Large US corporations have begun showing heightened concerns about global warming in recent years, especially since Hurricane Katrina obliterated the Gulf coast city of New Orleans and wide swathes of Louisiana and Mississippi in August 2005. Photo courtesy AFP.
by Staff Writers
Washington (AFP) Jan 19, 2007
Some of corporate America's biggest names, including Alcoa, General Electric and DuPont, will urge the US Congress next week to act swiftly to help offset global warming, an environment partnership said Friday. The United States Climate Action Partnership (USCAP), of which the three corporations are key members, said its members would issue a call to reduce greenhouse gas emissions and the findings of a year-long report on Monday in Washington.

The USCAP report will be issued a day before US President George W. Bush delivers his annual State of the Union speech. Some commentators believe Bush will address climate change during his remarks.

The US president has said he does not support mandatory government emission caps on US industry and his administration withdrew from the Kyoto Protocol, which seeks to curb greenhouse gases, in 2001.

"After a year of collaboration and dialogue, our organizations have arrived at a set of principles and policy recommendations to address global warming," USCAP said in a statement.

The group said the cornerstone of its approach would be to recommend "a cap-and-trade program" to trim greenhouse gases "to a level that minimizes large-scale adverse impacts to humans and the natural environment."

USCAP also groups BP America, Caterpillar, Duke Energy, FPL Group, Lehman Brothers, energy group PG and E, PNM Resources and the non-governmental Environmental Defense group, the Natural Resources Defense Council, the Pew Center on Global Climate Change and the World Resources Institute.

Large US corporations have begun showing heightened concerns about global warming in recent years, especially since Hurricane Katrina obliterated the Gulf coast city of New Orleans and wide swathes of Louisiana and Mississippi in August 2005.

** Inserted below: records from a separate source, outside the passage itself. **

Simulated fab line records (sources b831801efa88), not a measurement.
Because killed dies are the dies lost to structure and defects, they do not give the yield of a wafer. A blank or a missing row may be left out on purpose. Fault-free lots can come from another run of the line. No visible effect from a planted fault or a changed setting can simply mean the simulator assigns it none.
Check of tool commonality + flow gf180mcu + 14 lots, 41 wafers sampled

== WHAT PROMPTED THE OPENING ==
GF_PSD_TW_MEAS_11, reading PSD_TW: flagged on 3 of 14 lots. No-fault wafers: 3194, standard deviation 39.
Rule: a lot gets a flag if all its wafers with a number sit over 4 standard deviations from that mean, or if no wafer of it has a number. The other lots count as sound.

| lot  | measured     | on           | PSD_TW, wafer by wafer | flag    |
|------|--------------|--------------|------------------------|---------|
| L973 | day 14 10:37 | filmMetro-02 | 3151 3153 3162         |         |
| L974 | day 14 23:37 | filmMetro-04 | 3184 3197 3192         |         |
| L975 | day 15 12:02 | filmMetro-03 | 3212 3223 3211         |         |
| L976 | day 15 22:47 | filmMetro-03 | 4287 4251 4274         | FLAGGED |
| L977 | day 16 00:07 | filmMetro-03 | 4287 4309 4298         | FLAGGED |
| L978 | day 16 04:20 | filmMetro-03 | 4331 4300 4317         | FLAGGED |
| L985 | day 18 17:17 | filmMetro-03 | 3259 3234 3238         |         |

US insurers State Farm and Allstate are not seeking new home insurance business along wide stretches of the US East Coast amid fears of bigger hurricanes, which some scientists have attributed to climate change.

And a week ago, the chairman of the London-based Lloyd's insurance market, Peter Levene, urged governments and businesses to not delay acting on the threat of global warming.

Levene said Lloyd's is planning for fresh disasters, but questioned whether US lawmakers were seriously heeding the dangers posed by climate change.